Making one of Oregon’s best cabernet sauvignons, labeled as Estate ($50), this wine has a richness and black-currant flavor found only in cabernet wines made from fruit produced by older vineyards. A slightly more rustic wine made from cabernet franc ($24) is also richly textured, with a mild scent similar to freshly mowed grass. Pat and Lorrie Spangler, owners; Pat Spangler, winemaker.
Also a source for some of the world’s best pinot noir, St. Innocent makes wines that are complex, multilayered, and long, with red fruit flavors. The White Rose vineyard pinot noir ($60) is St. Innocent’s best, with intense red berry flavors overlaid with the scent of carnations. Mark Vlossak, co-owner and winemaker.

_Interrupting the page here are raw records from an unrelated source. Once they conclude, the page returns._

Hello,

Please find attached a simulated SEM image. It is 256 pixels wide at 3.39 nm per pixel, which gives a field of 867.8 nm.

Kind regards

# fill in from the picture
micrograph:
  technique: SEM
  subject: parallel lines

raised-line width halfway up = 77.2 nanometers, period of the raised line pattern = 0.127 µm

Syncline wines are reminiscent of great Châteauneuf-du-Pape, made from a blend of grenache, syrah, mourvèdre, and cinsault. There is a rich texture to these wines, especially the Cuvée Elena ($30), which has a tarry, blackberry, cherry blend of flavors that reflect the blend of different warm-weather grapes used to make the wine, which is without question the best wine made in the Columbia Gorge in every vintage for the last five years. James and Poppie Mantone, owners; James Mantone, winemaker.
Named after an American Indian word for Mount Hood, the Wy’east vineyard is perfectly perched on an east-facing hillside south of the town of Hood River. They make the best pinot noir wines in the Columbia Gorge AVA, and their ‘Blue Chip’ ($24) bottling is an ethereal, delicate expression of the light red berry flavors that experienced pinot noir drinkers look for. Christie and Dick Reed, owners; Peter Rosback, offsite winemaker.